The Formula One F duct is a rear wing stalling device that operates by directing air flowing onto the car's nose cone through a tube around the cockpit and to the centre of the rear wing.
The driver can elect to block the air using his left leg, allowing him to stall his rear wing and thus increase the car's overall straight line speed.
For more information on F ducts, visit: http://www.formula1.com/news/technical/2011/0/823.html
USE IN FORMULA ONE
Formula One first saw F ducts used by the McLaren racing team in the 2010 racing season.
The device was instantly the envy of rival Formula One teams as it offered McLaren a serious advantage over other cars.
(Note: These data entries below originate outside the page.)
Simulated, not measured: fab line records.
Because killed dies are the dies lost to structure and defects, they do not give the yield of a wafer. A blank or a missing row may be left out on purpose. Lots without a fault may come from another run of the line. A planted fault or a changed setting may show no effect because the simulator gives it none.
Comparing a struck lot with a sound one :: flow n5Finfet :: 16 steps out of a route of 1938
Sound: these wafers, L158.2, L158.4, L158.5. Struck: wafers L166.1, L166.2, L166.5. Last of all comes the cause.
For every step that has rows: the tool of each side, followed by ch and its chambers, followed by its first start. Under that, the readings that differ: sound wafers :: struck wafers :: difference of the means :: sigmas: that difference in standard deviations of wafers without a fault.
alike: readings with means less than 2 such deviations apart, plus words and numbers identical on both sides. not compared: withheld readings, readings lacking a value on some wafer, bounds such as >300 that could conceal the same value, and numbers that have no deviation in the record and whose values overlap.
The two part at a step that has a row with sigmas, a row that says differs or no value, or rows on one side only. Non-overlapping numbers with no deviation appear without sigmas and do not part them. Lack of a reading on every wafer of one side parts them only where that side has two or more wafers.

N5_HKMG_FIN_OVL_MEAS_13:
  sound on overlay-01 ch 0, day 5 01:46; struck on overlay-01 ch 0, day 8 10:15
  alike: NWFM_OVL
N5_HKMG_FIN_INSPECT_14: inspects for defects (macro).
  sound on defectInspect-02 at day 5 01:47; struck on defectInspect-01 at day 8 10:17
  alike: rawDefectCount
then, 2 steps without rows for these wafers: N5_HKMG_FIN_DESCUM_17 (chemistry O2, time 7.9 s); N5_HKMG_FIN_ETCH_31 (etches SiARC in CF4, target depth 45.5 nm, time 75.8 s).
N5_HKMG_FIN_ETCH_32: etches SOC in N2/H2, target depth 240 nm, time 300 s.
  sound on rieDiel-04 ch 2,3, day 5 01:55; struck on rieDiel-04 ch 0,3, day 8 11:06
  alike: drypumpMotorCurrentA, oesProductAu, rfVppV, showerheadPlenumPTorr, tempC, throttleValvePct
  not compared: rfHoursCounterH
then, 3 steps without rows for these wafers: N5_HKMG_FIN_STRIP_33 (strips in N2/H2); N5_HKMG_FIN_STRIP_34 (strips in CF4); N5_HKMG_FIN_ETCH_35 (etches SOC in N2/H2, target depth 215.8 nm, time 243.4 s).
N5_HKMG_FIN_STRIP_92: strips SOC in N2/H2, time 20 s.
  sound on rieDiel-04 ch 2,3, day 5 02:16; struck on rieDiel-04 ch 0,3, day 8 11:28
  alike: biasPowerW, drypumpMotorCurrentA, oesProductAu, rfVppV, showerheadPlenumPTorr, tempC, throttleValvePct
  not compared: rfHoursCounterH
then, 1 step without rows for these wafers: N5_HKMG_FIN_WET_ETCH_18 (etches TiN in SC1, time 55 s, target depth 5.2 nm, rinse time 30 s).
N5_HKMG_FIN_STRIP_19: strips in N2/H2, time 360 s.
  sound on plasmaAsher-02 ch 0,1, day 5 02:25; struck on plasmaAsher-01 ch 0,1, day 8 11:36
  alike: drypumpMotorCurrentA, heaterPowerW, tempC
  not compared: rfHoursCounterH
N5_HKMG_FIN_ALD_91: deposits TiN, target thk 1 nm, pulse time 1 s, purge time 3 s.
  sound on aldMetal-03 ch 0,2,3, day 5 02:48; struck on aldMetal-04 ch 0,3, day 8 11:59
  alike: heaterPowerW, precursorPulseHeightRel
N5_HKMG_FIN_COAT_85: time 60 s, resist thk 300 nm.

McLaren demonstrated the advantage of their controversial F duct system by taking podium places at the first two races of the season before sealing a one-two at the Chinese grand prix.
Formula One's leading teams worked hard to develop their own F duct systems in order to compete with McLaren, and achieved this later on in the season despite knowing that the aerodynamic system would be banned during the 2011 Formula One season.
Formula One banned F ducts just five races into the 2010 season once their performance level was demonstrated by McLaren.
The ban was agreed by the Formula One Teams Association (FOTA) due to the high costs associated with developing and refining F duct systems.
Although F ducts remain a technically legal piece of equipment, the ban imposed by FOTA means that it is extremely unlikely that they will return to the sport for the foreseeable future.